And going with what Toddson quoted, having a "here are the list of things you need to do in order" isn't really useful when getting out of bed doesn't happen. For me, it does help when I actually feel capable of doing a thing.
Congrats, flea!
Matt, Wow! I'm glad you were able to stop in time!
I don't think I have executive function issues, but I sometimes fall into the trap of DO ALL THE THINGS!! or do none of the things. So that's why for me, focusing on one tiny thing is a good strategy -- either I get momentum to do more, or at least the one thing is done.
The Productive procrastination method is useful to me, at least at work. It does not do much for when I am sitting at home thinking, "tumblr, Facebook, or cleaning?" because Tumblr wins.

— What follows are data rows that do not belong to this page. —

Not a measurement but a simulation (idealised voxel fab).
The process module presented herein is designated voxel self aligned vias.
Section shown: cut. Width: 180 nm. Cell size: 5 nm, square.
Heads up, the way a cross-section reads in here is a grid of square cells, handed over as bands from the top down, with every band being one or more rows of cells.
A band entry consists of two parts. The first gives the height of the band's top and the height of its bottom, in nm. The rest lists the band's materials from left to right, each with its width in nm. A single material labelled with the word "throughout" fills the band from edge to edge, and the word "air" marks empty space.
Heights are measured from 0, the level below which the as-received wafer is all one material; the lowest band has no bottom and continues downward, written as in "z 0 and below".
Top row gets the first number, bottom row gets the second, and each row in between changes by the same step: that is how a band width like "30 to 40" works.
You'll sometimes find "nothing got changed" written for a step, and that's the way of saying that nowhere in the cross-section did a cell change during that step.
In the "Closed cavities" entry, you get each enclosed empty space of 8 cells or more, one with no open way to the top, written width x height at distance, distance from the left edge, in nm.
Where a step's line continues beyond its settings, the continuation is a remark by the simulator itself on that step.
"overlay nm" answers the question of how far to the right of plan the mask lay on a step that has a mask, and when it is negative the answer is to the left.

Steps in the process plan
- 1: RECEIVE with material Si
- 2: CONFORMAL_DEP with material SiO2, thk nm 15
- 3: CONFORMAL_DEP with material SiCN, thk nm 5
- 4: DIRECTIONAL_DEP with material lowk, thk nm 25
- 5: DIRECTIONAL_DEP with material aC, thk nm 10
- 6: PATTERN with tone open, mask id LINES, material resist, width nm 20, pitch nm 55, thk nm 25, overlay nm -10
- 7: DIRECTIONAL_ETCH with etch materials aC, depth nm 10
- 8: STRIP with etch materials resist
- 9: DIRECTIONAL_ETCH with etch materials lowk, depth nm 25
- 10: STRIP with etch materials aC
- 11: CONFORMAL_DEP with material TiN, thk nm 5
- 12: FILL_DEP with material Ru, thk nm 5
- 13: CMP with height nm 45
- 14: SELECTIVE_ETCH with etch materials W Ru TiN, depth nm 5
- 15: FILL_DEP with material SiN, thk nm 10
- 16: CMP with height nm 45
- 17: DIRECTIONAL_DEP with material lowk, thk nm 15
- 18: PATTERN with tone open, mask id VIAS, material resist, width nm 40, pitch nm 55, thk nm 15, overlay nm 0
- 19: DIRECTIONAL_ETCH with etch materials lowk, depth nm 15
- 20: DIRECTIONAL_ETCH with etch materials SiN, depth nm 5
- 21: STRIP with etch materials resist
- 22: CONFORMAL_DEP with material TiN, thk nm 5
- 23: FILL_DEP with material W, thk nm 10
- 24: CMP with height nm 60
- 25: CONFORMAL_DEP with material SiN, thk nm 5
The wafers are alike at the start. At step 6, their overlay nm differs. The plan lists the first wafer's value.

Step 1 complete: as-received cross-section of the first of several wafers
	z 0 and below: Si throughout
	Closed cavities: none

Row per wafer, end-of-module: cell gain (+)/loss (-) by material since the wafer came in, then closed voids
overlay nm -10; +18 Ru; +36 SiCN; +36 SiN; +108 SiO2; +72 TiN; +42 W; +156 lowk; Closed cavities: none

Ugh. Today is slowly turning in a disaster. I went to my wife's new office to be there for the Internet install which took longer than I expected. Once I made sure her computer could get online and such I went to get lunch, but that took too long so she's in a bad mood now. Then I realized I need to do some more network configuration, set up the printer there, while I still need to make dinner, now the yard, work extra to make up some of that time, pick up my son from the college campus, help my daughter with calc review, and, oh, exercise. Meanwhile there are three loads of laundry to put away and the sink is already full of dishes even though I did dishes last night. I can't do everything so that will probably get her even more angry. I feel like I can never get ahead. Oh, and how much do I hate it will people advocating exercise are all like it's easy to find an extra 20-30 minutes in your day if you really try. 30 minutes of time is a massive amount for me.
Since my brother is getting his Masters in psychology, he and I regularly text each other to engage in an APA vs AMA style manual shit-talking flamewar. Good times.
Ah, good times indeed. CMOS represent. Editor battle!
Matt, holy god, what a scare. omg.
On a TIN chimney? Woodpecker, go home, you're drunk.
Zen, I didn't think I had executive function problems until I recently realized that I have executive function problems.
Yeah, exactly! "What's that? Oh. It's me."
I've been trying to set up systems for myself not only to list the thing I need to do, but also to break it down into smaller tasks.
I try to do that, but that too gets overwhelming.
having a "here are the list of things you need to do in order" isn't really useful when getting out of bed doesn't happen. For me, it does help when I actually feel capable of doing a thing.
Yes, that.
Oh, hey, yesterday my doctor told me that I'm tougher than I think I am. That was good to hear.
Like water, Tumblr always wins.
Gud - first things first - take care of the kids and yourself. The rest will be there and you will power through it. You always do. And if anything doesn't get done today, nothing is going to blow up. If your wife has an issue, she can jump in and help.
Oh, and how much do I hate it will people advocating exercise are all like it's easy to find an extra 20-30 minutes in your day if you really try.
Yes! I had been great about getting to my new gym (which I love) and then all the craziness and travel hit. I've been home almost a week and I still haven't carved out the time to take care of myself and go.
My to-do list is a lengthy number of work things, writing a discussion response and making progress on my final paper for my current class. and...actually, those are the only things I HAVE to do today. I have clean underwear so laundry can happen tomorrow, the dishes are surprisingly under control...both CJ and I have been keeping up on them, reorganizing the garage so I can park in there can happen whenever, CJ mowed the front lawn - first mow of the year, CJ also needs to clean up the living room now that he feels better, and finishing my home office set-up is going to be an iterative process over the next while.
so , Gud. How about a different strategy --- and let your wife know what won't happen today. Or let her choose. Maybe , even if she can't help giving her some choice wil calm things down
I have more thoughts , but you know your situation
Yes! I had been great about getting to my new gym (which I love) and then all the craziness and travel hit. I've been home almost a week and I still haven't carved out the time to take care of myself and go.
That's why I've been working out at home with DVDs and taking walks. Somehow the time gets away from me and then I don't want to add in the extra time it takes to drive to the gym, check in, and then get all my shit together when I'm done and drive back home. If I work out at home, I save at least half an hour, sometimes 45 minutes. (But really, I just need to manage my damn time better.)